His most famous protégés were discovered early – Dennis Bergkamp, Patrick Vieira, Thierry Henry. They formed the point of attack of the so-called Invincibles – the 2003-04 Arsenal team that went unbeaten in the Premier League. That season was Wenger’s high-water mark.

That same year, there was a seismic shift in the economics of European soccer. Russian oil billionaire Roman Abramovich purchased Chelsea, a good but seldom great side, in ’03.

Abramovich was the first of several super-wealthy dilettantes to treat soccer clubs as expensive hobbies. As their money poured in, bargains dried up. Teams were suddenly willing to spend huge amounts speculatively on the unfinished youngsters Wenger had once unearthed on the cheap.

Abramovich plowed hundreds of millions of pounds into the Chelsea roster, turning it almost overnight into a continental powerhouse. That was the new model.

Other top teams joined the spending binge. Though Arsenal had the funds, Wenger refused. Having successfully thought his way through problems, he was unwilling to start buying his way out of them.

He’d built a solid enough base that Arsenal was competitive for several more years, but a reputation for cheapness attached itself to him and to the club.

“You are absolutely convinced that I don’t want to spend the money,” Wenger said in 2016, after Arsenal had already been lapped. “I just would like to reassure you that we are ready to spend the money we have, as always, not the money we haven’t got. It’s not my money.”

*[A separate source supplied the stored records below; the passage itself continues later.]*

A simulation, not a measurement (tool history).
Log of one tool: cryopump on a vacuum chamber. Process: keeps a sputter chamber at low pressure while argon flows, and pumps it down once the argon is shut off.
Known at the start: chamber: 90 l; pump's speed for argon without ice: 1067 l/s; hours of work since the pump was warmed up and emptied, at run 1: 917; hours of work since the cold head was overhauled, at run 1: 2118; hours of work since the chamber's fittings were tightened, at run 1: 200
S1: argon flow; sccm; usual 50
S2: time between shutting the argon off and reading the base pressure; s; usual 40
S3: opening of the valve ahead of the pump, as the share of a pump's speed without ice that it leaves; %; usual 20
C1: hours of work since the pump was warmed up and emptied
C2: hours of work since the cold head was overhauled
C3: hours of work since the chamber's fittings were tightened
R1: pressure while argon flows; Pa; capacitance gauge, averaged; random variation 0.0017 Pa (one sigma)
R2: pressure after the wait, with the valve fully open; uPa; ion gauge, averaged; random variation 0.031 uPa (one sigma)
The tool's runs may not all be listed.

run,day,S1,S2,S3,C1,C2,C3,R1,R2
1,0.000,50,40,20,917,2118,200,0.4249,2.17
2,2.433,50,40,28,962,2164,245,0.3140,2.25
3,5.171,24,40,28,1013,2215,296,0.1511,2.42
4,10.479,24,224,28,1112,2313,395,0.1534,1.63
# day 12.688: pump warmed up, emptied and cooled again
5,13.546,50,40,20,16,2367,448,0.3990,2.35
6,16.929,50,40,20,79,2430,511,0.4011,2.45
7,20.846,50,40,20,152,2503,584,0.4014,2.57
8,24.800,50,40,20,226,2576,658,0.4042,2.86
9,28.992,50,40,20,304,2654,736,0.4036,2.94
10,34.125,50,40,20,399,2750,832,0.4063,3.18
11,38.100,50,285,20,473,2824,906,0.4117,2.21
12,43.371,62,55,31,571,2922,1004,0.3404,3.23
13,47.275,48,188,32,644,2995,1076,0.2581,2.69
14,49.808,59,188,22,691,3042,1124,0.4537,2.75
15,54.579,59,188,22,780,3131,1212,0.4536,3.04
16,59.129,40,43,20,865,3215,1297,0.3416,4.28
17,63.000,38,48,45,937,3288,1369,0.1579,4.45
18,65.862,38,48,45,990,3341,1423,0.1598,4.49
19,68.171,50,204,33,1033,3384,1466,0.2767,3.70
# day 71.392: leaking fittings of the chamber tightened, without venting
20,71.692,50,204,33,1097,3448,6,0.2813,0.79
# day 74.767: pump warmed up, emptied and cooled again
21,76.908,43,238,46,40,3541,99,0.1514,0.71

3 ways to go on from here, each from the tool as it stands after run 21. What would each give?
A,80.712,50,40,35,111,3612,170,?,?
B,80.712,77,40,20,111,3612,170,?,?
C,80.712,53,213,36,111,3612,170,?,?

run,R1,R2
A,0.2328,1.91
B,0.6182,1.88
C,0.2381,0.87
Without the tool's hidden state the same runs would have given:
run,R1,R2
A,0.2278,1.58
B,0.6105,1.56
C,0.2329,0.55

He behaved as though it were. Nobody, including the team’s American owners, thanked him for it once the club began a slow slide out of the top four. That’s the benchmark of Premiership relevance for a club of Arsenal’s size.

Every so often, Wenger would pull a reasonably budgeted rabbit from his hat. Lately, the FA Cup became his professional life preserver.

But supporters could not help but notice that Arsenal no longer featured in the rumour mill surrounding the world’s best available talent. It was the idea of becoming second tier – even while the team was still winning things occasionally – that doomed Wenger.

This season will be the worst of his tenure and 2004 now seems an awfully long time ago. The man who’d once changed the game lasted long enough to watch the game change on him. As tombstone inscriptions go, it’s not the worst you could say.

Even the most iconic modern managers can’t survive more than two disappointing seasons in a row. Wenger took Arsenal to the very top, and then managed an orderly retreat for the next dozen years.

There will be other managers who will match his success. But it is difficult to imagine anyone anywhere replicating the manner in which he did it.